Spring!

Meteorological Spring starts on February 1st. I heard Nuala Carey saying so on RTE weather so it must be true.
Other way around.

Meteorological Spring us March, April and May. So met eireann go off this

Celtic Spring is imbolc to Bealainne so Feb, March and April. Thats why we all learned this as being spring at school
 
Other way around.

Meteorological Spring us March, April and May. So met eireann go off this

Celtic Spring is imbolc to Bealainne so Feb, March and April. Thats why we all learned this as being spring at school

What exactly is Meteorological Spring - apart from some kind of pretendy highbrow title. Is it that there's a marked change in weather/sunlight/alignment of the planets/what?

Most people just want to know when the days have become a bit brighter, the flowers are begining to open, the animals are frolicking and the sap is rising ;)
 
What exactly is Meteorological Spring - apart from some kind of pretendy highbrow title. Is it that there's a marked change in weather/sunlight/alignment of the planets/what?

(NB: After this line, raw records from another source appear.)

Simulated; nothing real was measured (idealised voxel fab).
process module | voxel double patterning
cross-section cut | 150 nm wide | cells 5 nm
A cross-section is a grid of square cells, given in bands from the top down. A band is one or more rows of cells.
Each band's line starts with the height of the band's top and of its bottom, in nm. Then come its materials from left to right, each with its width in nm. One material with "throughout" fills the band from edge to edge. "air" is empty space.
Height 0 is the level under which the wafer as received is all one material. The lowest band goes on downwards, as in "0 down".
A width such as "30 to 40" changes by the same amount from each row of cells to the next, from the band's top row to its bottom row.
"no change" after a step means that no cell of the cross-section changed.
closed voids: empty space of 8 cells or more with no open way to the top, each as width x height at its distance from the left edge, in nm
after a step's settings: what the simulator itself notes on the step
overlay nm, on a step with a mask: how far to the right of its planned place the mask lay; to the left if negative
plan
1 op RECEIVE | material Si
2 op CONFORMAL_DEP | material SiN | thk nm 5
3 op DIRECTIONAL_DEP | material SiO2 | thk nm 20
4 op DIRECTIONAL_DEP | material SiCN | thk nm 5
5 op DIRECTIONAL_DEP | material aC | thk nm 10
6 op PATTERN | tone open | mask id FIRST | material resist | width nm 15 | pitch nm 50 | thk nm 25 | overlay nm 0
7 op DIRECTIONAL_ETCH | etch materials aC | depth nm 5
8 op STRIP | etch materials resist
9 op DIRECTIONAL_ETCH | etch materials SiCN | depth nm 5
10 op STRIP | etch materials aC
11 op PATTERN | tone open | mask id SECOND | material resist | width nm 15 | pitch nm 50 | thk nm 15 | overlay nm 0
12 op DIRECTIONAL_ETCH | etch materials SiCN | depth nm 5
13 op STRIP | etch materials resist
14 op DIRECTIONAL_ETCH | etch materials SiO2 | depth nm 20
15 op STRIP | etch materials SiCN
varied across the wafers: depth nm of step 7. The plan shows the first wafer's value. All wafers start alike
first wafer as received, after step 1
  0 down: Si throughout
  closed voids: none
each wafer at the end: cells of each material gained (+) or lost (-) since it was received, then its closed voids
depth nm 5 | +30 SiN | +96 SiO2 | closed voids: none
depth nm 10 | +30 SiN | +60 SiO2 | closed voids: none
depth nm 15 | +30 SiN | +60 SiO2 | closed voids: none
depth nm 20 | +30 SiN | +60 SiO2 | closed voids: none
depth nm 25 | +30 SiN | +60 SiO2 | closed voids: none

Most people just want to know when the days have become a bit brighter, the flowers are begining to open, the animals are frolicking and the sap is rising ;)
AFAIK meterological seasons set the three hottest months by mean temperature as summer and the three coldest as winter, leaving the in between ones as Spring and Autumn. so sets Summer as June, July and Aug and hence spring March april and May.

The Celtic one is astronomical, so Spring centres around the vernal equinox which is when you have a day and night of equal length (this happens in Autumn too). this occurs near the end of march sometime not coincidentally around paddys day. so sets the three months of Spring as Feb March and April.

Just two different definitions..there are probably others
 
I have people saying today is the first day of Spring🤔 The daffodils have started to come out though like. So nature thinks it's spring too I guess.
 
Ah its not that bad. it would make perfect sense if you were living in pre christian times. i think its mad how much of it we have retained.

You have the longest and shortest days - Winter and summer solstice. when the nights and days are longest/shortest and the equinoxes when they are equal.

The 4 seasons mark the transitions between so half way between the Winter Solstice and The Vernal equinox is Imbolc or Spring. The start of lambing season. 1st Feb. Big day so the church put St Brigets day here.

Bealtaine is half way betwern the vernal equinox and the Summer soltice - Mayday, when they moved cattle from winter to summer pastures so start of summer

Lughnaise - Half way between the Summer Solstice and the Autumnal Equinox. 1st Aug. start of the Harvest. start of Autumn

Samhain - 1 Nov end of Harvest, move the cattle again, start of Winter. another big day so we get all souls day from the church.

Samhain and Bealtaine were considered to be when lines between us and the fairies were blurred so we get all the spooky stuff around halloween and all the wikerman stuff around May in places like cornwall, less so in Ireland.

Each of these events were a load of work with cattle or crops so there was a party after and now we have Bank Holidays associated with all of them.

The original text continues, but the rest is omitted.